Photographing my home sweet home. Pure passion
Probably the biggest fortune I've got from life since I was born was the opportunity to have a very close contact to nature. I grown up in a small house that used to have old peeling windows, through which I saw only green. It could be either the garden, either the trees around, or still it could be the mountains far in the landscape to the otherside. Out of all the benefits coming from such experience, maybe the one I feel most is the passion for freedom. I love my free time. Not just in as a matter of relief from responsibilities, but in a way to see my free time as one to develop. Since early in life I started being a serious nerd, I used to take seriously the things I learned at school and I kept drowning into every single subject while I was at home. In the large estate where I lived, I found myself often alone, and the distant horizon, together with the almost unchanged nature all around, would always combine with newly learned stuff and get inside my head in a rocking way. I was nerd, a serious.
The point is, I realized since long how much that environment influenced my life, my way of being, my personality. And so, from the moment I felt I wanted to be a photographer my home became my first subject. I took uncountable photographs of my garden, of my house, of all the landscape around. Every bright sunset, every bleak stormy cloud, every colorful bird or animal I would find around would turn me on and have me shoot with my camera.
During the last years, when I took a good part of my time to read and absorb a lot of knowledge, I'd say wisdom, with philosophy books, psychology books, you know all this stuff concerning personal development. These things made me someone way more aware of my self. I started since then to observe even more every present moment, both inside me and outside. And when you do this amidst such atmosphere, your artistic expression exhales. I came then to learn that, I shot all these photos of my own home for the fact I felt I was photographing myself, my self, my personality, being that every well succeeded picture would mean a good perception that I had of my self.

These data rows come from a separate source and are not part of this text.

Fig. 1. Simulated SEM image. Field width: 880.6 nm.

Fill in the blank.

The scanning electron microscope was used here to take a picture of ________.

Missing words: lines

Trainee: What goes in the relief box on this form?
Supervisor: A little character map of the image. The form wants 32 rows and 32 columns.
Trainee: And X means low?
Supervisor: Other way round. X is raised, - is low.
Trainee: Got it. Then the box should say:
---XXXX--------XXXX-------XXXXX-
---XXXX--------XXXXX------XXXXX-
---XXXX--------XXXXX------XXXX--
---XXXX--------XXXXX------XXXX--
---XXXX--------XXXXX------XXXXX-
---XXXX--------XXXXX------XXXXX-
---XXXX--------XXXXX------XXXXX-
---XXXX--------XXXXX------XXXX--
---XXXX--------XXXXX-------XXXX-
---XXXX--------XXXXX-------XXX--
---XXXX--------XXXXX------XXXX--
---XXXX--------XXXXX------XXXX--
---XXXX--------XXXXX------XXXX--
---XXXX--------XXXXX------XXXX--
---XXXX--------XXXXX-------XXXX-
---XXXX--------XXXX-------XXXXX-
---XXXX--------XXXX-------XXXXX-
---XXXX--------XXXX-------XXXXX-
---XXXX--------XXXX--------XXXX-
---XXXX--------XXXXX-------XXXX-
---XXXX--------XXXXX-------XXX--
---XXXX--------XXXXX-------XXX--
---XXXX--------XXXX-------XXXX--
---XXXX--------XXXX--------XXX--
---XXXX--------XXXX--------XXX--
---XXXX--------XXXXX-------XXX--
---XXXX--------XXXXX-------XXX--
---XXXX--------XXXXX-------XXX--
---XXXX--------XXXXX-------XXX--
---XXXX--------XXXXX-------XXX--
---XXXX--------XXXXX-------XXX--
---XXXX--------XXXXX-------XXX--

For a period, when I was engaged with photography only for my own pleasure still, when I was still thinking of how I could turn photography into my actual main occupation, my home actually all of a sudden started seeming to me lifeless. I convinced myself that I should be photographing somewhere else, otherwise no progress would come. I now do live abroad, my photography did grew up way a lot here, as art and as business, but nothing would be as it is now if I hadn't spent those years amidst silence. Amidst loneliness. Not in a sad way, but in one that means self learning. My soul itself attached photography to its last physical limit as a tool to put out all my expressions.